Gladys West, mathematician whose work helped enable GPS, dies at 95
Dr. Gladys West, a mathematician at the U.S. Naval Weapons Laboratory whose modeling of the Earth’s shape contributed to the development of the global positioning system, died on Jan. 17 in Fredericksburg, Va. She was 95 and lived with her daughter, Carolyn West Oglesby. Her work at the Dahlgren, Va., facility was long carried out in near anonymity.
“Dr. West’s mathematics really did lay the foundation for the global positioning system to be built,” D. Sarah Stamps, a geophysicist at Virginia Tech, said in an interview. The article said she was almost 90 before she received any recognition for her contributions. Dr. West joined the Navy weapons facility in 1956 and was one of four Black employees there.

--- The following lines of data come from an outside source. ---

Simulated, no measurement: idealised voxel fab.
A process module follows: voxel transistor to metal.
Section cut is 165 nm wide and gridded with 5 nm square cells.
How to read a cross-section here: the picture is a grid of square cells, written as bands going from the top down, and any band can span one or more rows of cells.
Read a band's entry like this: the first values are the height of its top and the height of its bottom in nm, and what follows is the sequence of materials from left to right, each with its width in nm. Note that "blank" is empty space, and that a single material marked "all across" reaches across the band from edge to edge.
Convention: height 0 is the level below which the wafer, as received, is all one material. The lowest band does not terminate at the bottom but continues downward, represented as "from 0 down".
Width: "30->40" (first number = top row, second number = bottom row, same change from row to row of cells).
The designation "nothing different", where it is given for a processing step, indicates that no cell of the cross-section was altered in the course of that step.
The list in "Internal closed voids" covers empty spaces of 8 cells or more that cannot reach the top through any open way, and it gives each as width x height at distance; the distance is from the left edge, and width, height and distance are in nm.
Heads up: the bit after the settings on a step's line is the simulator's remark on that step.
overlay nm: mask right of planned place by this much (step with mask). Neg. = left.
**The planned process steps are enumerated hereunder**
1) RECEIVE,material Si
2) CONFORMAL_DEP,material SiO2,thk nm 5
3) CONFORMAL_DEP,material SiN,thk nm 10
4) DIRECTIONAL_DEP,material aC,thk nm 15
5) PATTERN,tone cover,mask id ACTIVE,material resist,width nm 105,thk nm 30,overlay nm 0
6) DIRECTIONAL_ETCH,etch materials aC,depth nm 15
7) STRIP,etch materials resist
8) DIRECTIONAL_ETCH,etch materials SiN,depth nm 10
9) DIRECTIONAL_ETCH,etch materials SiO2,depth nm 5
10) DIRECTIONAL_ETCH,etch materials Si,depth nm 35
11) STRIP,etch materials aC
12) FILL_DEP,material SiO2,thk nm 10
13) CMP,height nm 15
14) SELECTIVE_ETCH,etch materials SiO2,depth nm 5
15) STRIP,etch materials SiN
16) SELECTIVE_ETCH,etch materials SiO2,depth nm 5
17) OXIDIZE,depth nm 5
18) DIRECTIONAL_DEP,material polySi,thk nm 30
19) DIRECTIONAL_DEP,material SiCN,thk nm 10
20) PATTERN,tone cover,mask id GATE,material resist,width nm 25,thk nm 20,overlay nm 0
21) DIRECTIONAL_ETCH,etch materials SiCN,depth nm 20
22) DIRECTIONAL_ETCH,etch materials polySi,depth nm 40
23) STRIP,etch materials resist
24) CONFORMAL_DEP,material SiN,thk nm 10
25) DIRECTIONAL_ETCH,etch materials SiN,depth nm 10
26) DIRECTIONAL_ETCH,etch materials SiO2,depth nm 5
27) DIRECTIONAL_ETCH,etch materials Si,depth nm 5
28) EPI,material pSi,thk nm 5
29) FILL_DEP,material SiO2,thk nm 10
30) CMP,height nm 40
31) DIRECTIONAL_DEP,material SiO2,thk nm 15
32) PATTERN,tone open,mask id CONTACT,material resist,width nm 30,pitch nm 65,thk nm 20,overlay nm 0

Her early duties included using a hand calculator to verify bombing tables. Later she helped program computers to run billions of calculations tracking planetary motion and led a team using an IBM 7030 to calculate the precise shape of the Earth; those calculations were incorporated into the World Geodetic System used by GPS, the article said.
Bradford Parkinson, the Air Force colonel who led the development of GPS, said the orbit calculations reflect that accumulated knowledge. Her role remained largely unknown until an alumna at a 2018 sorority event helped publicize her story and a local newspaper article drew wider attention.